In a previous post, we discussed this rule:

**Mutually Exclusive Rule for P(A or B)
**Let A, B be mutually exclusive events. Then, P(A or B) = P(A) + P(B).

Here, we talk about why this rule makes sense. First, an example:

**Example 1
**In rolling a fair, six-sided die, what is the probability that you will get a 1 or a 4?

**Solution
**We know that rolling a 1 and rolling a 4 are mutually exclusive events, since it is impossible for them both to occur. We know that P(rolling a 1) = ⅙ and that P(rolling a 4) = ⅙. Thus, by our above rule, P(Rolling a 1 or rolling a 4) = ⅙ + ⅙ = ⅓.

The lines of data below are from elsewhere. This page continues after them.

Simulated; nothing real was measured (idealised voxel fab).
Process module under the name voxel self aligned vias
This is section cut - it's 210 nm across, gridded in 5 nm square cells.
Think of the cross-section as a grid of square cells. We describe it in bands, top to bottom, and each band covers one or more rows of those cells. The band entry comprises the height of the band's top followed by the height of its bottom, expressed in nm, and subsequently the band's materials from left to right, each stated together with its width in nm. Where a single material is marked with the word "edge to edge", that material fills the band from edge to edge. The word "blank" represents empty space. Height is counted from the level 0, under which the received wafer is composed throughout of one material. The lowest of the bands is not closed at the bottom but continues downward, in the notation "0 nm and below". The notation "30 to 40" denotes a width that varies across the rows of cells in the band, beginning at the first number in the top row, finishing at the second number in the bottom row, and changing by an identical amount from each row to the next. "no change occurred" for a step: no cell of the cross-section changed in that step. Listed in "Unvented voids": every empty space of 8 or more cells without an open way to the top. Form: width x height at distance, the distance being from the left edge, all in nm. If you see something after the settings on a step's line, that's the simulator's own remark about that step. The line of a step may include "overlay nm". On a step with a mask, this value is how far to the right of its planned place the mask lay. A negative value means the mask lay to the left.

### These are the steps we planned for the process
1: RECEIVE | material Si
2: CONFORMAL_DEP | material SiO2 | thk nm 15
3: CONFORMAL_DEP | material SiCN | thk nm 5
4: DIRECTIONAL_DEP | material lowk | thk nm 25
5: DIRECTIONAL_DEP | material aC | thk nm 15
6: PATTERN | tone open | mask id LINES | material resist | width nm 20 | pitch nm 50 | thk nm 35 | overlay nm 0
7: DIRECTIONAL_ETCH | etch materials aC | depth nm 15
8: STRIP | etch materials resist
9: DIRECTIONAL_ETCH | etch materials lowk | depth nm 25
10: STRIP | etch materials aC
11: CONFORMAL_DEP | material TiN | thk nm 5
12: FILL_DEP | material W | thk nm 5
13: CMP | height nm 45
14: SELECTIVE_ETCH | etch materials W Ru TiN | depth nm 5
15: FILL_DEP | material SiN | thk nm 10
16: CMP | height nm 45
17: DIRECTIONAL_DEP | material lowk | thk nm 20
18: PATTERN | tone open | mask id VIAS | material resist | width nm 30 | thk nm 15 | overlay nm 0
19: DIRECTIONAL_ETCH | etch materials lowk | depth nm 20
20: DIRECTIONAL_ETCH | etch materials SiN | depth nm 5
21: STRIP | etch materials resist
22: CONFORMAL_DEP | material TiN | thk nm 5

We may also consider the different possible outcomes that are relevant here:

So we roll a 1 or 4 in 2 of the six possible outcomes. Thus, the probability of doing so is just $\frac{2}{6} = \frac{1}{3}.$

In looking at some other examples, we may see why this more general rule makes sense:

**General Rule for P(A or B)
**Let A, B be two events. Then, P(A or B) = P(A) + P(B) - P(A and B).

Again, imagine we are rolling our favorite fair six-sided die. We are considering two events: A and B. We know that A occurs in three of the possible outcomes and B occurs in three of the possible outcomes. Can we determine P(A or B)? Now, this rule may seem a little arbitrary at first, but let’s see if we can see why it is true.

The answer is no. To see why, let’s consider two possible cases:

- A: I roll an even number

- B: I roll an odd number

Here, A occurs in three possible outcomes (2, 4, 6) and B occurs in three possible outcomes (1, 3, 5). And, in this case, P(A or B) = 1.

We can calculate this by considering how many of our outcomes satisfy A or B. So, for example, suppose we roll a 1. Then, “A or B” is true, since 1 is an odd number (so it is true that “I roll an odd number or I roll an even number”). Now suppose we roll a 2. Again, “A or B” is true, since 2 is an even number. Since all the numbers 1 through 6 are odd or even, we conclude that “A or B” will be true for all six outcomes. So, P(A or B) = 6/6 = 1.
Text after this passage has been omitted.